Israel has been unnerved by Egypt’s Revolution. The reason is simple: it fears for the survival of the 1979 Peace Treaty — a treaty which by neutralising Egypt, guaranteed Israel’s military dominance over the region for the next three decades.
By removing Egypt — the strongest and most populous of the Arab countries — from the Arab line-up, the treaty ruled out any possibility of an Arab coalition that might have contained Israel or restrained its freedom of action. As Israel’s Foreign Minister, Moshe Dayan, remarked at that time: ‘If a wheel is removed, the car will not run again.’
Western commentators routinely describe the treaty as a ‘pillar of regional stability’, a ‘keystone of Middle East diplomacy’, a ‘centrepiece of America’s diplomacy’ in the Arab and Muslim world. This is certainly how Israel and its American friends have seen it.
But for most Arabs, it has been a disaster. Far from providing stability, it exposed them to Israeli power. Far from bringing peace, the treaty ensured an absence of peace, since a dominant Israel saw no need to compose or compromise with Syria or the Palestinians.
Instead, the treaty opened the way for Israeli invasions, occupations and massacres in Lebanon and the Palestinian territories, for strikes against Iraqi and Syrian nuclear sites, for brazen threats against Iran, for the 44-year occupation of the West Bank and the cruel blockade of Gaza, and for the pursuit of a ‘Greater Israel’ agenda by fanatical Jewish colonists and religious nationalists.
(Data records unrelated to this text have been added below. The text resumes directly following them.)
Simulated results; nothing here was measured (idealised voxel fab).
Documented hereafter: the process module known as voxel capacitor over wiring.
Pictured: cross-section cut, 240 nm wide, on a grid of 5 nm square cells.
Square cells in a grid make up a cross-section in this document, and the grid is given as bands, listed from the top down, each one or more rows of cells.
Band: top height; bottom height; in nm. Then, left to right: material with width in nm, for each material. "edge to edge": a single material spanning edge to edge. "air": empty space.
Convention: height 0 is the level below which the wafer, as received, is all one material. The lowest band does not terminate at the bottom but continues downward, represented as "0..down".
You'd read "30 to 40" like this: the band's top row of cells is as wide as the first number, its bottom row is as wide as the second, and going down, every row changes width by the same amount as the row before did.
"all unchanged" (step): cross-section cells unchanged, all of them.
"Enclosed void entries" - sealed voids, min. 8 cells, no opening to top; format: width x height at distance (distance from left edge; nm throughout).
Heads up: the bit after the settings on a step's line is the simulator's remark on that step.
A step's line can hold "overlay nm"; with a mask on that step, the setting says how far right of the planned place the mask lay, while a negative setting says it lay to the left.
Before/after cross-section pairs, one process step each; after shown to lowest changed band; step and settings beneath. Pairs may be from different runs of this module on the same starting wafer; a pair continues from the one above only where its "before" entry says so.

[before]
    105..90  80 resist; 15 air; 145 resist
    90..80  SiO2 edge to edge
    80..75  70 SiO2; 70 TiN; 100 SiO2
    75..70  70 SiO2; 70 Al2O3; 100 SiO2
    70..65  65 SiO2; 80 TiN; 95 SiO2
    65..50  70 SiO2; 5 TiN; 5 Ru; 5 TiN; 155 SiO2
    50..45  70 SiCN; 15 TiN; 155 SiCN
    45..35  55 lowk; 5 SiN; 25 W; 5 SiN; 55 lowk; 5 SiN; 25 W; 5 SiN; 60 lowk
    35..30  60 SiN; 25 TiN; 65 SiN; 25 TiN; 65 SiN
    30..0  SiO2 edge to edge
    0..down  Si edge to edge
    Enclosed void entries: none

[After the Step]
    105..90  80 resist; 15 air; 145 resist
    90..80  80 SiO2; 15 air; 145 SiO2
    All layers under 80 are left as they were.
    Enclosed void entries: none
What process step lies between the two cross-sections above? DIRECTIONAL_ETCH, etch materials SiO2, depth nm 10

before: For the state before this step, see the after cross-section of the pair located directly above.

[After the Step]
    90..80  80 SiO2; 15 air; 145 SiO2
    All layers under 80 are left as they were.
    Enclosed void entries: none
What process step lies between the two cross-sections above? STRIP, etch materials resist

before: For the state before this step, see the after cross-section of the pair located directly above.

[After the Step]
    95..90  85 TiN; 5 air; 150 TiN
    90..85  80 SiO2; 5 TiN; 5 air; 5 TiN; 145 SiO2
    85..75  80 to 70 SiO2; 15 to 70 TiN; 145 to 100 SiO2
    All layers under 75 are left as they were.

In turn, authoritarian Arab regimes, invoking the challenge they faced from an aggressive and expansionist Israel, were able to justify the need to maintain tight control over their populations by means of harsh security measures.
One way or another, the Israeli-Egyptian Treaty has contributed hugely to the dangerous instability and raw nerves which have characterised the Middle East to this day, as well as to the sharpening of popular grievances and the inevitable explosions which have followed.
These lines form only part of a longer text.